The album was the subject of an NPR profile on their top rated show, All Things Considered, this week (http://www.npr.org/2012/10/02/162163568/waylon-jennings-the-last-recordings-of-a-dreamer). “It was almost shocking when I first heard it,” singer Jessi Colter, who was married to Jennings for more than 30 years, says in the interview. “It took me several times to be able to listen to it. It sounded like he was there, that he’s opening his heart to you, and he’s telling you how he feels.” Goin’ Down Rockin’ also is the subject of a country music radio special, airing on over 60 stations in North America.
Critics have joined Jennings’ fans in welcoming these treasured recordings. Rolling Stone magazine gave the album four stars, calling it “…raw songs delivered in a weary but still magnificent baritone…a winner, a dignified badass to the very end.” Upon hearing the album, Mojo declared, “it’s apparent here that they don’t make ‘em like Waylon anymore.” His peers concur; Buddy Cannon, producer for Kenny Chesney, Jamey Johnson, George Jones and others reflects, “It’s so great to hear Waylon’s voice with new music. For any Waylon fan, this is sacred.”
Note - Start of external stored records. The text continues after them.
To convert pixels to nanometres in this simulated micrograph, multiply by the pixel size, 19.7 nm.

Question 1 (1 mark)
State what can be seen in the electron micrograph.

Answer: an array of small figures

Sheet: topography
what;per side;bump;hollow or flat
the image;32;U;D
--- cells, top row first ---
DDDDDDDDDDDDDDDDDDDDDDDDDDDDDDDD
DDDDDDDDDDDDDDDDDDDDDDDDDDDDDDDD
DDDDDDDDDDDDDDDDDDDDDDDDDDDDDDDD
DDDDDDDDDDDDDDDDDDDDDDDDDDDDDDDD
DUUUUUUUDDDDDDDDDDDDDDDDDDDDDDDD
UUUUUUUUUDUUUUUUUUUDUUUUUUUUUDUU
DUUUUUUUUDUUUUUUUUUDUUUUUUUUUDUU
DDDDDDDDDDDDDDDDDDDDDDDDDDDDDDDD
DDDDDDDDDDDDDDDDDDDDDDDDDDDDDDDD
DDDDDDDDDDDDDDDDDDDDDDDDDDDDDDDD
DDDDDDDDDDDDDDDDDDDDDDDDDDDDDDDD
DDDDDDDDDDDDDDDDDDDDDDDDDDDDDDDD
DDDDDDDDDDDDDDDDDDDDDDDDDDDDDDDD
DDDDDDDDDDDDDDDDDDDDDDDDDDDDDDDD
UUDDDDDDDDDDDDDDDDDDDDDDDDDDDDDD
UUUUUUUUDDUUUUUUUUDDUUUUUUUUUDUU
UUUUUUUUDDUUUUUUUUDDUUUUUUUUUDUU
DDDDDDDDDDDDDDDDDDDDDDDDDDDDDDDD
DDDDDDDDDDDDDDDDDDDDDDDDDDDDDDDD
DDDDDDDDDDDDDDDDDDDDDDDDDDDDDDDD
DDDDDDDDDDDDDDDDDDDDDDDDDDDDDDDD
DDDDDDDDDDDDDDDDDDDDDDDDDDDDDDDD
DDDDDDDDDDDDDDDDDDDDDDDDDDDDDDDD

One of the all time greatest country music vocalists, Jennings was also the founder of the Outlaw movement, received two Grammy Awards, and multiple Country Music Association and Academy of Country Music awards. 11 of his albums hit #1 on the country charts, with 16 #1 singles. In all, 54 of Jennings’ albums have charted and more than 100 singles cracked the country and pop charts. He was inducted into the Country Music Hall of Fame in 2001.